We say "Our Office," and our use of the
term is a recognition that it takes precedence of all our other functions. It
is pre-eminently our Office, our duty. Sometimes it is called "the holy
Office" because, whereas all our other activities, however important, are
more or less worldly (though they must be turned to the glory of God), this is
essentially an act of divine praise.
It is even described as "the divine Office." And, in point of fact, our Office is divine. In it, God is the object which occupies our spirit and heart. A divine occupation indeed! God Himself does nothing greater than to contemplate and love Himself. The creation and government of the world is as nothing to Him in comparison with this act which constitutes from all eternity His intimate life. So also, be it said, the execution of the noblest masterpiece of human art or the greatest work for the civilization of the world is little to us as compared with this magnificent exercise of our faculties. We can aspire to nothing higher than to attach ourselves to God by our thought and by our love.
That can, of course, be done apart from the Office. But nowhere can we do it better than in our Office. Because at that time we are not left to our personal efforts, to our poor human speech. It is the very Spirit of God Who enters into our soul and uses it as an instrument well attuned by baptism for that divine worship; it is the very Spirit of God Who passes through our lips to sound the divine praises.
The spirit of God found, in the midst of the ages, the perfect instrument for divine praise in the humanity of the Savior Jesus. David, whom our saints loved so much and who was so often associated with Our Lord in the spiritual espousals and other favors granted to our women saints, David was but the figure of Christ when he expressed in his psalms the various sentiments of his soul. Thus, Our Lord appropriated them from His childhood at Nazareth. He was pleased when He heard them well rendered in the Temple. At the Last Supper He sang the psalms of the Hallel. And the supreme words He uttered on the Cross were those of the psalm Deus, Deus meus, which His soul must have continued in silence, and which expressed His state of crucified dereliction as perfectly as though David had actually seen Him dying in that agony.
Incorporated in Jesus by the sacramental character which enables us to take part in the worship He renders to God, we derive from the eucharistic communion the grace to do so more and more worthily. If we cannot daily assemble in church like our conventual brothers and sisters, let us at least in spirit repair to the altar on which the sacrifice of Calvary is renewed each morning, and in union with Him Who is the Head of our choir, and with the same intention as His, let us celebrate the divine praise.

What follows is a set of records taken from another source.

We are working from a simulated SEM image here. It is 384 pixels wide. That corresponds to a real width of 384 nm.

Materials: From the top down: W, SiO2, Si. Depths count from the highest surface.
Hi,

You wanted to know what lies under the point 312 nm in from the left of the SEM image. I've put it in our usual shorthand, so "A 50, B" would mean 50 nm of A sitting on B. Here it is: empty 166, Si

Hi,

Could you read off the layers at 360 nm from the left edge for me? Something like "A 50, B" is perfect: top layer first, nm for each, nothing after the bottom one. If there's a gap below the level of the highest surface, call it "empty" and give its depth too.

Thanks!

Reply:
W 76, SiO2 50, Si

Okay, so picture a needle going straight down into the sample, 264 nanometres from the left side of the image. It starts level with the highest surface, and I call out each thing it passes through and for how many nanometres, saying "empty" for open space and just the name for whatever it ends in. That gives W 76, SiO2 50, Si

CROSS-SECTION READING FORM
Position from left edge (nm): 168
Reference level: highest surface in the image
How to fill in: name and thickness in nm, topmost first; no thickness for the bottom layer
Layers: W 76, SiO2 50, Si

Some of the psalms are applicable only to Him, and
we repeat them as in Him, lending Him our voice, as the priest does in the
eucharistic consecration. There are many more which apply only to us; but He
says them with us, He Who is the Head of us all, Who instils His Spirit into
His members and Who identifies them with Himself.
A priest who was an honor to our Third Order, the spiritual son of Mother Agnes Langeac, M. Olier, composed some beautiful devotions for the Holy Office from which I extract the following passages: "Oh, my God, Whose pleasure and delight is in our Savior Jesus Christ, Who Himself alone, by virtue of Thy Holy Spirit by Whom he has been filled, renders to Thee all the honor and all the praise ever rendered to Thee by the holy prophets, the patriarchs, the apostles and their disciples, by the angels in heaven and the saints on earth; express in our soul and throughout the Church that which He alone perfectly renders to Thee in Heaven. May the Church, O my Savior Jesus, unfold that which Thou didst enclose within Thyself and may she express outside herself that divine religion which Thou hast for Thy Father in the secrecy of Thy heart, in heaven and upon our altars.”